Are you a single parent?  Congratulations for the job you are doing.  You are here reading this blog.  That tells me you are a pro-active parent.  My favorite kind.  Here are some thoughts just for you:

On Being a Single Parent

Are you a single parent?  Congratulations for the job you are doing.  You are here reading this blog.  That tells me you are a pro-active parent.  My favorite kind.  Here are some thoughts just for you:

1. As a single parent, my first recommendation is getting help from others. Actually, I recommend that all parents develop as wide a support network as possible. When that can be family, that’s super, but it is fine to reach beyond family. It is perhaps harder to find “dad’s groups” rather than “mom’s groups,” but it is not impossible and you can start your own. Use organizations like “” to join or start a group of parents. The nice thing about starting your own group is you can structure it however you like, say “Meet ups for parents of 3 year olds who love baseball” or “single dads who love to hike.” That way it can be both support and fun. As you get to know these parents find the ones you like as people. Offer to swamp babysitting for a few hours. Not only does that give you a few hours for something else, more importantly, it gives your son a chance to develop a friendly relationship with other caring adults. As the years go by, this caring adult can be someone your son turns to. This is excellent. I always told my daughter, “Collect as many moms as you can! I cannot be everything you need.” By having other caring adults in her life, I had a network of people who could help—some who baked, some who sewed, some who were just really good, non-jugemental listeners, some who didn’t overreact the way I always seemed to! Kids learn and get new perspective from having a circle of loving adults to look to.

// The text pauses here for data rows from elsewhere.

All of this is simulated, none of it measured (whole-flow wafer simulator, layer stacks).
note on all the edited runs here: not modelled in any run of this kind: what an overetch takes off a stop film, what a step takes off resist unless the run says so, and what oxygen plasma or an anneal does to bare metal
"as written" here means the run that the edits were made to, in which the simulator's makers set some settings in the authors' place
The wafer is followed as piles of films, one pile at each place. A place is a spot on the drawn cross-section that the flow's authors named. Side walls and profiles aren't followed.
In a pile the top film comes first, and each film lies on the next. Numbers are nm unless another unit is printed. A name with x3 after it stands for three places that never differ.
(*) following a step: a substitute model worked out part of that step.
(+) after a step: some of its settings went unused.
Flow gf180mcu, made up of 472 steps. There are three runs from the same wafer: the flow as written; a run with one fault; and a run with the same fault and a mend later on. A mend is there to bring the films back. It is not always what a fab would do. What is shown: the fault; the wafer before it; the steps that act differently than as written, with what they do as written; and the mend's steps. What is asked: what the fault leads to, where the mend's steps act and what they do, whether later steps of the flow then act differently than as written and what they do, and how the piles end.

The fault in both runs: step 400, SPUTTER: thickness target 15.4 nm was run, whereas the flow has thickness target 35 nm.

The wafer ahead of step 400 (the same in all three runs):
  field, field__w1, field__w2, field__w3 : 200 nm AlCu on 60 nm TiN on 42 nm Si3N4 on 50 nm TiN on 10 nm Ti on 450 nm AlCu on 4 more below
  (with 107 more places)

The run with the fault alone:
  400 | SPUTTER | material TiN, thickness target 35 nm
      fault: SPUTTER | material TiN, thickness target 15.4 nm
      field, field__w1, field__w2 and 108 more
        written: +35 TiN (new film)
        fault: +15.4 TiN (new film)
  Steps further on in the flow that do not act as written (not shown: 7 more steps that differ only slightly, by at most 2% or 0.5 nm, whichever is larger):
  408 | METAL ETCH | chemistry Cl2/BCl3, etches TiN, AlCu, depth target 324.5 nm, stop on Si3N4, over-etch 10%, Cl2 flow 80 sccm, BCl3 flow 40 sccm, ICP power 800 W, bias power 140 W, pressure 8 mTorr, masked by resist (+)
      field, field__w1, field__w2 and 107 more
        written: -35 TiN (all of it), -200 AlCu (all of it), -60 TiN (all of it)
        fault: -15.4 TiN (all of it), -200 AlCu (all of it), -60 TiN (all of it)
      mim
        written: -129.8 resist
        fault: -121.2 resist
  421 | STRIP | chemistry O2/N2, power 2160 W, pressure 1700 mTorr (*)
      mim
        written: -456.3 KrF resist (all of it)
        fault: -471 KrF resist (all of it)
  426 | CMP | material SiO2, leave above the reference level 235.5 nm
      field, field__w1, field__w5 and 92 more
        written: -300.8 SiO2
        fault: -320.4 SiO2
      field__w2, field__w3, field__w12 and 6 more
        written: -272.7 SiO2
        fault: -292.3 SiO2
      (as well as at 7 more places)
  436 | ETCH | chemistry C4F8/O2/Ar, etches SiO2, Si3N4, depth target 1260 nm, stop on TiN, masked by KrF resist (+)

2.  Have an enormous amount of empathy for yourself. You are going to screw up. Lots. All parents do. Don’t worry about it. Just learn what you can from the screw ups, apologize and figure out what you are going to do to make things right. Parenting is a skill. It is not something we are born knowing how to do. As you go along, you will learn what you need to learn. To accelerate your learning, take advantage of online parenting webinars and classes and join FB groups where you can post questions. People will give you lots of advice. Listen to it, thank them for it, and then weigh it against your own gut. You are your son’s dad. No one knows him better. Trust your gut because what worked for some other well meaning parent might not work for you and your kid. There a lots of ways to be a good parent.

3.  Have an enormous amount of empathy for your child. Children are works in progress. They have a lot to learn and are going to need to hear the same thing over and over again. It is not easy to do all that learning. It’s frustrating and stress inducing. Tension will build up in your child and will spill over into violent outbursts. Your staying calm and reassuring him that he will get better at managing his emotions will slowly teach his brain to self regulate. Keep in mind that misbehavior is just an unmet need. Offer empathy at his frustration and when he has calmed down help him put his emotions into perspective. Help him brainstorm what he can do next time instead of getting mad. (Find friends you can vent to who can relate to your own frustration and help you calm down!)

4.  Remind your child all the time that there is nothing he can do that will make you stop loving him, that no matter how mad or impatient you get, you will never stop loving him. Remind him that even when you are limiting his behavior that you and he are on the same team. You may have some struggles with each other while you are teaching him how to behave, but you are not against him; it is always you and he solving the problem (of learning self-control or righting a wrong or getting to school on time, etc) together.

5.  Finally, trust that you are enough. It is hard for a single parent not to feel guilty and doubt one’s self. Of course, in many ways the job is easier with two parents; and in some ways it is harder. It certainly is hard to feel “the buck stops here and on no one else.” And at the same time, I coach lots of parents whose fighting over how to parent is their biggest stressor. Understand that as a single parent you get to decide what is important, what values to impart, where to put your parenting energies. That can be a big advantage.